This week, the Supreme Court sided with the Biden administration in an immigration decision that enables federal agents to remove a harsh border protection implemented in Texas. While conservatives were initially enraged at the ruling, they soon found a silver lining: A path forward to ending sanctuary cities in the U.S.
On Monday evening, SCOTUS released a one-page decision granting the President Joe Biden administration’s request to remove razor wire on the Texas-Mexico border that was used to keep out migrants.
The wire was implemented in September 2023, but federal agents began cutting parts of it in October. Texas Attorney General Ken Paxton then sued the Biden administration, and a federal appeals court ruled that federal agents must stop cutting the wire while the issue was being deliberated in court. In turn, Biden asked SCOTUS to nullify the court of appeals order so that the cutting of border wire could continue.
After the SCOTUS decision was made public, Abbott tweeted that he will continue to “defend Texas’ constitutional authority to secure the border and prevent the Biden Admin from destroying [its] property.”
Abbott wasn’t alone in his outrage. Right-wing politicians and figures directed their ire toward Biden with regards to SCOTUS’s decision—but the fact that the Court already leans conservative didn’t help them stomach the ruling.
“The Supreme Court is siding with the Biden administration against Texas by allowing the federal government to take down razor wire on the border,” Florida Gov. Ron DeSantis (R) tweeted. “What an upside down world.”
In the aftermath of the decision though, some Republicans saw the bright side: The precedent established in the court ruling Monday night could allow a potential future Republican administration to enforce federal border patrol politics over sanctuary cities. Sanctuary cities, like Los Angeles, New York City, or Chicago, don’t cooperate with federal immigration laws to the fullest extent—though there is no one unifying policy that all sanctuary cities adopt.

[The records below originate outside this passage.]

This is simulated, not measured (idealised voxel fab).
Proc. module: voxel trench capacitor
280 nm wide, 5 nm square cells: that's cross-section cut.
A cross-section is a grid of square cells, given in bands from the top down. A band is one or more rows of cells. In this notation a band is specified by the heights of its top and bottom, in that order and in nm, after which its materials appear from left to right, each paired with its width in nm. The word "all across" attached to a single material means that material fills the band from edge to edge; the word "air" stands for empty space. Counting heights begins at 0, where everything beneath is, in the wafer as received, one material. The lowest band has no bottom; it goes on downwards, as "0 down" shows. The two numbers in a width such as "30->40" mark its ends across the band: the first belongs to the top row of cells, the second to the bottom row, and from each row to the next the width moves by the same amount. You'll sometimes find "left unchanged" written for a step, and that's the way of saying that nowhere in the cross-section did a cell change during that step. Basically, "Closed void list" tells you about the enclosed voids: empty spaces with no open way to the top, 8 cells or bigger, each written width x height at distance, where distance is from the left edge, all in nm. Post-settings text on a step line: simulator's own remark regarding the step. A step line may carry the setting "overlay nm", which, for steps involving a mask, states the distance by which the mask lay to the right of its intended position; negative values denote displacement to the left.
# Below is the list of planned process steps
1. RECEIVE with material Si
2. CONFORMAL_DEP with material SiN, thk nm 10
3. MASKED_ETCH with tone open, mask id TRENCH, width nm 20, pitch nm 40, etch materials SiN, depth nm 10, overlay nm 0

There are also 12 sanctuary states, including Colorado, New Mexico, and Washington, that don’t disclose the immigration status of individuals to immigration authorities and limit the amount of time immigrants can be detained by Border Patrol, among other policies.
“The logic of the 5-4 SCOTUS decision was based on the Constitutionality of the Federal Government being the ones to govern and administer Immigration Policy, correct?” conservative X user Steve Williams tweeted. “Then Sanctuary Cities should have no argument, or present any interference, when Trump starts mass deportations.”
Trump promised in a recent Fox News town hall to enact the “largest deportation effort in the history of our country” if elected—and said he predicts sanctuary cities will fall.
“Then the SCOTUS will agree with Trump January 2025 when he deports from every city and state in this country. Sanctuary will have no bearing on the power of the President,” Trump supporter Fawn Stoner tweeted. “Buckle up blue states.”